Autograd
Automatic differentiation (autograd) is the engine that makes training neural networks possible. When you call loss.backward(), PyTorch traces back through every operation that produced the loss, computing the gradient of the loss with respect to every parameter. This chapter explains how the computational graph works, how gradients are computed and accumulated, and the common patterns and pitfalls you will encounter.
Computational Graphs
PyTorch builds a dynamic computational graph during the forward pass. Each tensor operation creates a node in the graph, and edges track dependencies. The graph is then traversed in reverse (backpropagation) to compute gradients.
import torch
# Leaf tensors with requires_grad=True are the "roots" of the graph
x = torch.randn(3, requires_grad=True) # Leaf tensor: tracked by autograd
w = torch.randn(3, requires_grad=True) # Leaf tensor: model parameter
# Each operation creates a new node with a grad_fn
y = x * w # y.grad_fn = <MulBackward0>
z = y.sum() # z.grad_fn = <SumBackward0>
# The graph connects z -> y -> (x, w)
print(z.grad_fn) # <SumBackward0>
print(z.grad_fn.next_functions) # Points to MulBackward0
print(z.grad_fn.next_functions[0][0].next_functions) # Points to leaf accumulators
# Leaf tensors have no grad_fn (they are inputs, not computed)
print(x.grad_fn) # None
print(x.is_leaf) # True
print(y.is_leaf) # False
| Property | Dynamic (PyTorch) | Static (TensorFlow 1.x, JAX) |
|---|---|---|
| Graph construction | Every forward pass | Once, then reused |
| Python control flow | Fully supported (if, for, etc.) | Requires special primitives |
| Debugging | Standard Python debugger (pdb, breakpoints) | Difficult (graph is compiled) |
| Variable-length inputs | Natural (different graph each time) | Requires padding/bucketing |
| Compilation | torch.compile adds JIT compilation | Built-in |
| Overhead | Higher per-op (Python dispatch) | Lower per-op (precompiled) |
The dynamic graph is why PyTorch is easy to debug and prototype with. torch.compile bridges the gap by capturing the graph for JIT optimization while preserving the eager programming model.

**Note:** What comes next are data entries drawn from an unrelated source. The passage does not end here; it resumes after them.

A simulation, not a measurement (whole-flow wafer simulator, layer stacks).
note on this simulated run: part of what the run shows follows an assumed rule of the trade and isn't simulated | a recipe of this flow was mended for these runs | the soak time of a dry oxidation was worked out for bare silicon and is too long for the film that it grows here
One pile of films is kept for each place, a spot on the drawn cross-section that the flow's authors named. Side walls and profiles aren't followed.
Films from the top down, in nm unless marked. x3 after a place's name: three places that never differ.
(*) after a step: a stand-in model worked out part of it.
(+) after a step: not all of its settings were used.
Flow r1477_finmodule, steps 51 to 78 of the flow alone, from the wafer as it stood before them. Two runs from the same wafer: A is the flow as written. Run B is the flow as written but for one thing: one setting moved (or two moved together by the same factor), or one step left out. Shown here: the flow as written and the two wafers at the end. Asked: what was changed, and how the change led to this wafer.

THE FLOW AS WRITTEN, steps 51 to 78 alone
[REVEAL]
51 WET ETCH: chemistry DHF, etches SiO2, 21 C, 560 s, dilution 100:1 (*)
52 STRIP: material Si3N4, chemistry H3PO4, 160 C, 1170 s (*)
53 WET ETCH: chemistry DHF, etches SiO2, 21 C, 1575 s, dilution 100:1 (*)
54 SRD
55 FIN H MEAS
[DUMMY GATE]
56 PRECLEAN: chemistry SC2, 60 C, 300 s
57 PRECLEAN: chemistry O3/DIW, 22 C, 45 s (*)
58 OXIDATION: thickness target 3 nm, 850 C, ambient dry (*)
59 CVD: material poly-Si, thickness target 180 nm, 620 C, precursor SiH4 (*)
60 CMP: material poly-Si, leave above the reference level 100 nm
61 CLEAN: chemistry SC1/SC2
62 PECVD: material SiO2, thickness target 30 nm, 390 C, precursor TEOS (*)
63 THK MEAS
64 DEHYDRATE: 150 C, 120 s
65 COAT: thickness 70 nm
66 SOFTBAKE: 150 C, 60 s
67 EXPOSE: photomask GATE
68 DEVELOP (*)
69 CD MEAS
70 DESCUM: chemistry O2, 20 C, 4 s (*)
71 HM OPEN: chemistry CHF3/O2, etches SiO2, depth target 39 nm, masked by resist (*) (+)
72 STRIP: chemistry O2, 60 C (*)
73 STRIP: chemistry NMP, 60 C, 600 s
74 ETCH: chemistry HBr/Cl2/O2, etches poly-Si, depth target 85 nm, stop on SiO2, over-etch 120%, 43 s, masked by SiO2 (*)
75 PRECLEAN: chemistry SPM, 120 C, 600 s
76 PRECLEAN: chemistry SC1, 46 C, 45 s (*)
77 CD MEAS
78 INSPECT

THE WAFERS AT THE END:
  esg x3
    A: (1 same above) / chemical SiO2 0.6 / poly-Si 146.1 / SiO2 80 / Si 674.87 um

backward() and Gradient Computation
Calling .backward() on a scalar tensor computes gradients for all leaf tensors with requires_grad=True:
x = torch.tensor([1.0, 2.0, 3.0], requires_grad=True)
y = (x ** 2).sum() # y = x1^2 + x2^2 + x3^2
y.backward() # Compute dy/dx using the chain rule
print(x.grad) # tensor([2., 4., 6.]) -- dy/dxi = 2*xi
# For non-scalar outputs, you must provide a gradient argument
x = torch.tensor([1.0, 2.0, 3.0], requires_grad=True)
y = x ** 2 # y is a vector, not a scalar
# y.backward() # ERROR: grad can be implicitly created only for scalar outputs
y.backward(torch.ones_like(y)) # Equivalent to (y * ones).sum().backward()
print(x.grad) # tensor([2., 4., 6.])
Forward: x → y = x*w → z = y.sum()
grad_fn: grad_fn:
MulBackward0 SumBackward0
Backward: dz/dx ← dz/dy * dy/dx ← dz/dz = 1
= 1 * w = w (for dz/dx)
= 1 * x = x (for dz/dw)
Each node receives the gradient from downstream (, called grad_output) and computes the gradient to pass upstream () by multiplying with the local derivative ().
Gradient Accumulation
x = torch.tensor([1.0], requires_grad=True)
y = (x ** 2).sum()
y.backward()
print(x.grad) # tensor([2.])
y = (x ** 2).sum()
y.backward()
print(x.grad) # tensor([4.]) -- ACCUMULATED! Not [2.]
Why this design? Accumulation enables gradient accumulation across mini-batches (see below) and is needed for models where a parameter is used multiple times in the forward pass (e.g., weight tying).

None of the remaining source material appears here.